Air Cdre Khalid Iqbal (R)
Towards the end of their official tenure, often people tend to say things which they have been opposing while in chair.
Conversely, such statements also indicate that the incumbent would soon leave the chair. Three such statements are quite interesting. First, Indian foreign secretary Nirupama Rao has articulated some promising things about India-Pakistan relations. She said that perhaps it was wrong on the part of India to stop talking to Pakistan after the 2008 Mumbai attack; and that Pakistan’s attitude had changed towards terrorism and therefore there were better prospects for an India-Pakistan normalisation. Second, Indian Prime Minister Manmohan Singh has expressed the hope that Pakistan will “leave Kashmir alone”, as it has its own share of internal problems to deal with! Manmohan Singh went on to add that Pakistan hasn’t done enough on the terror front.
Third, Dr Singh made derogatory remarks about Bangladesh to the effect that about 25% of its population is under the influence of ISI; it invoked a demarche by Bangladesh. Indian foreign minister had to rush to Bangladesh to save the forthcoming India-Bangladesh summit. Nevertheless, Dr Singh’s tribute to ISI will certainly improve its rating, which is at its lowest after ‘Operation Geronimo!’These remarks, however indicate that ‘Singh is King’ who has probably been asked to pave the way for young Rahul Ghandi. Through such statement, India imitates American behaviour. Dr Singh’s statement on Kashmir indicates the Indian perception that under current environment, Pakistan cannot do much to change the Indian position on Kashmir. India assumes that Pakistan has been made too weak, internally and externally, to stand in front of India; and that internal disorder would compel Pakistan to focus inward, for quite some time, to avoid an implosion.

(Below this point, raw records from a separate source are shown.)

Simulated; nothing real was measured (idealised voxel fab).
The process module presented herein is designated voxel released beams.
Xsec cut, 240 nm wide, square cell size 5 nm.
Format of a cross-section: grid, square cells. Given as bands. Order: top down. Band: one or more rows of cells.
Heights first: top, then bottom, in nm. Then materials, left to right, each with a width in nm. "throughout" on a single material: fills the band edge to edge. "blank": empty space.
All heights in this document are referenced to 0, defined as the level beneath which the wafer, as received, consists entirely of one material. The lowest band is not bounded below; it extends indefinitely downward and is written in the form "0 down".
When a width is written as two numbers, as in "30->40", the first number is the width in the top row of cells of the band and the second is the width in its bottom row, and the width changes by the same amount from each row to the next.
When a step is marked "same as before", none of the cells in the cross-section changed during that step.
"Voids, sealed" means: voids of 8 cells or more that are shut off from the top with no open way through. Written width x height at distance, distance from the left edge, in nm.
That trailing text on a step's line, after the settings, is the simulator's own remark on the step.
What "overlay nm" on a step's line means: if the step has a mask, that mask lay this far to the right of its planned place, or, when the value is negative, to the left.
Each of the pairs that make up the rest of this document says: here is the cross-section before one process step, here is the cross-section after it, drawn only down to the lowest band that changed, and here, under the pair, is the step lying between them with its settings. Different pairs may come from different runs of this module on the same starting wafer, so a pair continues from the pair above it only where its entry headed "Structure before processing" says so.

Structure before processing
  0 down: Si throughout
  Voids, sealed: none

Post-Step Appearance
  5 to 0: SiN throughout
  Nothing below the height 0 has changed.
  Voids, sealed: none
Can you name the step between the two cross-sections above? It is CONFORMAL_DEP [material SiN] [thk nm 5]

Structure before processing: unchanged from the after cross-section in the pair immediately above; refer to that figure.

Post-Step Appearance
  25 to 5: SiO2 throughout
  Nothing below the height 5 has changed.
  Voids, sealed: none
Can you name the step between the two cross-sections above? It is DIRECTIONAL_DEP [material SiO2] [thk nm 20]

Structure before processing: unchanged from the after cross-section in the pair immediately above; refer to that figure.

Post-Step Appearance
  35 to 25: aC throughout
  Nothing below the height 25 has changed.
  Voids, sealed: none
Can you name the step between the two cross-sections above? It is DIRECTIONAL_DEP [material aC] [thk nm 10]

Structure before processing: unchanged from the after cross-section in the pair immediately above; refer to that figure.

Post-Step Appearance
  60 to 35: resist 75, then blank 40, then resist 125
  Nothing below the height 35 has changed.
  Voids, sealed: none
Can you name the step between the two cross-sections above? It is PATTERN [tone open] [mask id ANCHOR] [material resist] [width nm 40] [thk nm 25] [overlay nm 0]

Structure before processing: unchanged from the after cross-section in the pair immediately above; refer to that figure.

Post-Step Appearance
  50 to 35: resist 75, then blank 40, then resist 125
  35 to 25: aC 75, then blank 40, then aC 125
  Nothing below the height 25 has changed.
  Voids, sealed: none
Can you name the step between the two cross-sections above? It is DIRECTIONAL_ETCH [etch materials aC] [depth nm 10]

Indeed India has a major role in bringing Pakistan to the current situation of domestic instability. Indian political policy making tier is employing its spy networks for destabilizing FATA and Baluchistan. This behaviour indicates India’s opportunist approach towards Pakistan aimed at retaining the handle for derailing the ongoing peace process, when so required. For Pakistan and Kashmiri people, settlement of Kashmir dispute is of an immediate concern. Indeed, it is the only core issue between India and Pakistan. On the other hand, India does not seek the resolution of Kashmir issue as per the wishes of Kashmiri people as enunciated in several UN resolutions. India understands that, in such a setting, it would lose IHK. Therefore, buying time and supporting a ‘freeze’ suits India.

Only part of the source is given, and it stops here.